The advent of High Definition TV or HDTV compelled manufacturers to come out with more and more digital devices. We have witnessed the proliferation of HD equipment such as HD DVD players, Blu-ray players, game consoles, HD-equipped computers, and HDTV display. With all these new high-definition sources and display devices, how do we connect the desired input to the desired output device? There are several ways to do this – by using a HDMI switch, a HDMI splitter or a HDMI matrix.
A HDMI switch allows the user to select multiple sources, such as Blu-ray players and game consoles into one HDTV monitor. Models available may start with a 4 x 1 configuration, which means that there are 4 inputs and 1 output. There are also 8 x 1 or even 16 x 1 switches available. On the other hand, a HDMI splitter is needed when there is a single HD source, which needs to be connected to two or more HDTV displays. Splitter/ switch combinations (HDMI matrix) are also available that will let you select which source is routed to which display.
A passive HDMI splitter can be a simple Y-cable that takes a single high definition input and connects it to two output displays. This will let you watch the source signal on any one display, with the other display powered off. An active HDMI splitter allows the simultaneous display of audio and video signals from a single source in multiple high definition displays. The splitter utilizes a single cable to connect the HD source to the splitter and then individual cables to each HDTV display. A larger distribution configuration, comprising of a greater number of displays is possible by chaining multiple splitters. These splitters may also have the ability to amplify and boost the signals, allowing the use of longer cable runs from the splitter to the display devices.

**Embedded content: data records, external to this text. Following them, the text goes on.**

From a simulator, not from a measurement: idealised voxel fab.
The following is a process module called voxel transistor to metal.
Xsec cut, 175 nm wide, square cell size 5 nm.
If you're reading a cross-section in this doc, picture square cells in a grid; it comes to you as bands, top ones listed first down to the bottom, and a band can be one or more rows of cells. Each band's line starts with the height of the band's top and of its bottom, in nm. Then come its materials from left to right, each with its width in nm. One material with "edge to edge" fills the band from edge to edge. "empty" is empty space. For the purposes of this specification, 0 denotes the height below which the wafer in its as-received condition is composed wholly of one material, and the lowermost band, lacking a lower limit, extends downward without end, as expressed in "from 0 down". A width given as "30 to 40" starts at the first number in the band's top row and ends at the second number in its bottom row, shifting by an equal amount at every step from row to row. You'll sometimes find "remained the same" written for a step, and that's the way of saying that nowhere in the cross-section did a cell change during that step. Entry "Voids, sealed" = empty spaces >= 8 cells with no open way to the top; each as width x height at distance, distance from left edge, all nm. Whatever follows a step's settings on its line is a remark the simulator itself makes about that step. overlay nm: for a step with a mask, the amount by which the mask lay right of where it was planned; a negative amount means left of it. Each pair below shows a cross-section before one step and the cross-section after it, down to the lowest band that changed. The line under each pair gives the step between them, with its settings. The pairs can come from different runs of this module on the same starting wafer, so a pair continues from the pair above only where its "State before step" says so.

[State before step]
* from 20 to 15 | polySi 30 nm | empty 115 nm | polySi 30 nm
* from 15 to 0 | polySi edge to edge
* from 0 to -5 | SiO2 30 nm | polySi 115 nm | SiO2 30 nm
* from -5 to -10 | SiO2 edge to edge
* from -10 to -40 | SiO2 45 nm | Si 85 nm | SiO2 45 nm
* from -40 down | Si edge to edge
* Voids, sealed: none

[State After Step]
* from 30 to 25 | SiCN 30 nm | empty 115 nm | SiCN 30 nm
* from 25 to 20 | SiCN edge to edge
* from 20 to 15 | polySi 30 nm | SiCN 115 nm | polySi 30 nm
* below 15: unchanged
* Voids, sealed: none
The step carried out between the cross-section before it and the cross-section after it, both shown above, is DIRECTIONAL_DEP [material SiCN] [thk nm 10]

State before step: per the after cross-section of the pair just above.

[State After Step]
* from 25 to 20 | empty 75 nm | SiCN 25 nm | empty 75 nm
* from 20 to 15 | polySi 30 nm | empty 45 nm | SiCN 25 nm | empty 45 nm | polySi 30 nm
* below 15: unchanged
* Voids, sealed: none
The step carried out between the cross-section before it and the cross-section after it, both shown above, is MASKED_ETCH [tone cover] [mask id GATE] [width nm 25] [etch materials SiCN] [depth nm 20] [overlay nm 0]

It should be worthwhile to note that there are a number of design considerations in the manufacture of HDMI switches or splitters. The first is impedance match. Any mismatch introduced by the switch or splitter will cause “reflections” that will degrade the transmission of the HD signal from the source to the monitor. The next is insertion loss that may result from the insertion of the switch or splitter between the HD devices. Any signal loss will also result to the degradation of the transmitted signal. The last but not the least is cross talk. With multiple inputs or multiple outputs being active at the same time, there is a great chance that they will interfere with each other. This should be kept as minimum as possible to avoid degradation of any of the active signals.